Fractal dimension of a liquid flows predicted coupling an Eulerian-Lagrangian approach with a Level-Set method

TL;DR

This study combines an Eulerian-Lagrangian approach with a Level-Set method to numerically analyze the fractal dimension of a liquid interface, aiding in modeling primary breakup in liquid-gas flows.

Contribution

It introduces a novel coupling of Eulerian-Lagrangian and Level-Set methods to estimate the fractal dimension of liquid interfaces during breakup.

Findings

Fractal dimension varies locally along the interface.

The method effectively captures interface deformation.
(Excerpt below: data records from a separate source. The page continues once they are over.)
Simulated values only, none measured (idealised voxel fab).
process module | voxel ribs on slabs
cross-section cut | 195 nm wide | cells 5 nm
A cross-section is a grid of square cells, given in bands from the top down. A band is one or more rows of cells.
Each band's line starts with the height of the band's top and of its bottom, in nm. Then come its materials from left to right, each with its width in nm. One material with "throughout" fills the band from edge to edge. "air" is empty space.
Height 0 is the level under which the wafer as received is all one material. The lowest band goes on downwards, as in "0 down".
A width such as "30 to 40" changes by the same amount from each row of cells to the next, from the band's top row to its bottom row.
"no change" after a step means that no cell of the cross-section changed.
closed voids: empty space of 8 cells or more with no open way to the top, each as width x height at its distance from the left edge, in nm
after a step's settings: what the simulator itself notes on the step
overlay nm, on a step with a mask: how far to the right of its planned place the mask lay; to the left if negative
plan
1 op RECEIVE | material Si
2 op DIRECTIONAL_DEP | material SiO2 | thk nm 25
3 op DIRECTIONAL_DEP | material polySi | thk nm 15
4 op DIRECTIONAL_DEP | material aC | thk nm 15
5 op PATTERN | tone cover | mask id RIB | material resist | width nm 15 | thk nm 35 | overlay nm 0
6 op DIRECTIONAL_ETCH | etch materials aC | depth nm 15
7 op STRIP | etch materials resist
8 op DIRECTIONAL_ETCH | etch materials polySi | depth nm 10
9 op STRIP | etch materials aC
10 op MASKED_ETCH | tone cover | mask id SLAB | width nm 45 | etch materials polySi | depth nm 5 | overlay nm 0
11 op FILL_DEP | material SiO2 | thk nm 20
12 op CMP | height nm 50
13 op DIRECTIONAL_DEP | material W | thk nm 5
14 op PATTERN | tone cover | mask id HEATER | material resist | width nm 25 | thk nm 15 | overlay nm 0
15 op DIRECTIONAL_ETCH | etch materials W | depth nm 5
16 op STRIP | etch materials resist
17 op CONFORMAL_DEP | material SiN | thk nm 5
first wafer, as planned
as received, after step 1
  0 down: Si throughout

Fractal dimension serves as a criterion for breakup modeling.

Abstract

The fractal dimension of a liquid column is a crucial parameter in several models describing the main features of the primary break-up occurring at the interface of a liquid phase surrounded by the gas-flow. In this work, the deformation of the liquid phase has been numerically studied. The gas-phase is computed as a continuum in an Eulerian frame while the liquid phase is discretized in droplets Lagrangian tracked and coupled via the momentum equation with the surrounding gas flow. The interface is transported by the flow field generated because of the particle forcing and it is numerically computed using the Level-Set method. Finally, the fractal dimension of the interface is locally estimated and used as criterion for the model of the primary breakup.